When you first submit a job based on a model for analysis, ABAQUS/CAE generates an input file based on the definition of your model; and that input file, in turn, is submitted to ABAQUS/Standard or ABAQUS/Explicit. The input file contains the element and node definitions generated by the Mesh module along with the materials, steps, output requests, loads, interactions, etc. that you specified using ABAQUS/CAE.
To run a restart analysis of a job associated with a model, it is recommended that you copy the model to a new model. The new model contains all the element and node definitions from the original model along with all the materials, steps, output requests, loads, interactions, etc. To request a restart analysis, you edit the new model's attributes and specify that the analysis continue from a specified step of the original analysis. When you create a new restart job that refers to the new model, ABAQUS/CAE sets the job type to Restart.
When you submit the new job for analysis, ABAQUS/CAE generates an input file based on the restart information. No part, assembly, or property data are written to the restart input file. Only the following data are written:
Steps that appear after the analysis is restarted.
Data from step-dependent objects that are associated with steps that appear after the restart step; for example, loads, boundary conditions, fields, and output requests.
New regions and amplitudes that are used by step-dependent objects that are associated with steps that appear after the restart step.

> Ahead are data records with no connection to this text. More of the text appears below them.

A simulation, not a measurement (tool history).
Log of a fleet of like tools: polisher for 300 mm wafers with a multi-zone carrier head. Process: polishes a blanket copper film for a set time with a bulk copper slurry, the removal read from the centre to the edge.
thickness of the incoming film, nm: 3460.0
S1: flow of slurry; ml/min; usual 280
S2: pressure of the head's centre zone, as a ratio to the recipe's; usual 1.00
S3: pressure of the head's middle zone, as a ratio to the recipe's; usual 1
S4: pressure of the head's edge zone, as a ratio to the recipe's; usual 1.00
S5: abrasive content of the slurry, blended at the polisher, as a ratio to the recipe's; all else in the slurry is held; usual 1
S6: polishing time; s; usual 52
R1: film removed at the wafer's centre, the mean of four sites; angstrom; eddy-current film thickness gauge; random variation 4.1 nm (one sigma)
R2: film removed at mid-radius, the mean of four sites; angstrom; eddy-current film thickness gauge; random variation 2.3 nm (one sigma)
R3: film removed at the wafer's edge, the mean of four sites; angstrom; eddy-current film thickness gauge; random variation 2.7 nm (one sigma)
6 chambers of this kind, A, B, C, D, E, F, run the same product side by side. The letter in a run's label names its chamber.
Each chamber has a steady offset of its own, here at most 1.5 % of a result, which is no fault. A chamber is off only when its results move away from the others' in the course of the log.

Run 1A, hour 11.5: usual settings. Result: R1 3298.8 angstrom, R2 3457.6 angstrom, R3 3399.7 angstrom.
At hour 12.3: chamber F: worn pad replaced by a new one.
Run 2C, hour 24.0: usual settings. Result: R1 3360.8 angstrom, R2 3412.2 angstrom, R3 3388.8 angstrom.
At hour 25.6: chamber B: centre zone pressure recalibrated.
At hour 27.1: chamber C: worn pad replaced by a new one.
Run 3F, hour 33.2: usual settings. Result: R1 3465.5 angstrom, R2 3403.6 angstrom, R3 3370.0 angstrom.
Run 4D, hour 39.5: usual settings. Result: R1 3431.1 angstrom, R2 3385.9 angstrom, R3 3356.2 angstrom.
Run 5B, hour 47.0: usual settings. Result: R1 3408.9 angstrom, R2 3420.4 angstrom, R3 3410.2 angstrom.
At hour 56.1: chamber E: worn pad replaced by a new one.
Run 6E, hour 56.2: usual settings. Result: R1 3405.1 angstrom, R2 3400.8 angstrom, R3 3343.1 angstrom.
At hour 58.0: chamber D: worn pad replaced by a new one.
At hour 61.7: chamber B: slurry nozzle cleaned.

ABAQUS reads the part, assembly, and property data, along with data from steps that appear before the restart step from the restart files that were generated by the original analysis. As a result, although the model contains all this information, the information is not written to the input file that is submitted to ABAQUS/Standard or ABAQUS/Explicit. This is an important consideration. Some changes that you make to the model in a restart analysis, say a material property, will not appear in the input file that is analyzed.